MATCH (user:User {firstName: "Vilma", lastName: "De Mars"})
// other family members
MATCH (user)-[:BELONGS_TO]->(f)<-[:BELONGS_TO]-(otherMember)
// what have they watched and transitive via genre
MATCH (otherMember)-[:WATCHED]->(m1)-[:HAS]->(g:Genre)<-[:HAS]-(m2)
// aggregate by genre, sort by watch count
WITH g, count(*) as watched, m2
ORDER BY watched DESC
// count totals per genre, top-5 watched per genre
WITH g, count(distinct m2) as totalMovies, collect(m2.title)[0..5] as movies
// return 5 per genre
RETURN g.name as genre, totalMovies, movies as topFiveMovies
ORDER BY totalMovies DESC LIMIT 10
Find users based on their movie watching preferences using Node Similarity algorithm
Step 1: For this, we will first create an in-memory graph with node and relationship specification to perform matching
CALL gds.graph.project(
'similarityGraph',
// labels
['User', 'Movie'],
{
// relationships
WATCHED: {
type: 'WATCHED',
properties: {
strength: {
property: 'watchCount',
defaultValue: 1
}
}
}
}
);
Step 2: Perform memory estimate for the matching to execute
CALL gds.nodeSimilarity.write.estimate('similarityGraph', {
writeRelationshipType: 'SIMILAR',
writeProperty: 'score'
})
YIELD nodeCount, relationshipCount, bytesMin, bytesMax, requiredMemory
Step 3: Execute algorithm and show results
CALL gds.nodeSimilarity.stream('similarityGraph')

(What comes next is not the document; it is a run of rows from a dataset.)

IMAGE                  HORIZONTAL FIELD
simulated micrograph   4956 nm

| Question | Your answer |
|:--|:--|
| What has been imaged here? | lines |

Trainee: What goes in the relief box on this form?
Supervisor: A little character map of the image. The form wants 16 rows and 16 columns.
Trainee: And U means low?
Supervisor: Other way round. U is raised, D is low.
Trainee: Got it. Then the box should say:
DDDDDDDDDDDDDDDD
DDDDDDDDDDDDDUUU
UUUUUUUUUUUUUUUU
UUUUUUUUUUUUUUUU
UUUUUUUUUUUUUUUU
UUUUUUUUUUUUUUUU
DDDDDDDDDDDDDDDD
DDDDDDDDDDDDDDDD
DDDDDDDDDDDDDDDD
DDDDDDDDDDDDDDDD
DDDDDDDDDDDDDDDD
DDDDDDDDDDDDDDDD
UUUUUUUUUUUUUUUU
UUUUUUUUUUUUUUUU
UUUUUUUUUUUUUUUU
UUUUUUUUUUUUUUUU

// return ids and similarity
YIELD node1, node2, similarity
WITH * ORDER BY similarity DESC LIMIT 50
// fetch nodes by id
WITH gds.util.asNode(node1) AS person1, gds.util.asNode(node2) AS person2, similarity
RETURN
person1.firstName + ' ' + person1.lastName as p1,
person2.firstName + ' ' + person2.lastName as p2, similarity;
Step 4: Get recommendations for a user based on similarity. For a user, fetch recommendations based on other similar users' preferences
MATCH (person1:User)
WHERE person1.firstName = 'Paulie' AND person1.lastName = 'Imesson'
CALL gds.nodeSimilarity.stream('similarityGraph')
YIELD node1, node2, similarity
// limit to our user
WHERE node1 = id(person1)
WITH person1, gds.util.asNode(node2) AS person2, similarity
// what did the other people watch
MATCH (person2)-[w:WATCHED]->(m)
// that our user hasn't seen
WHERE NOT exists { (person1)-[:WATCHED]->(m) }
RETURN m.title as movie, SUM(w.watchCount) as watchCount
ORDER BY watchCount DESC LIMIT 10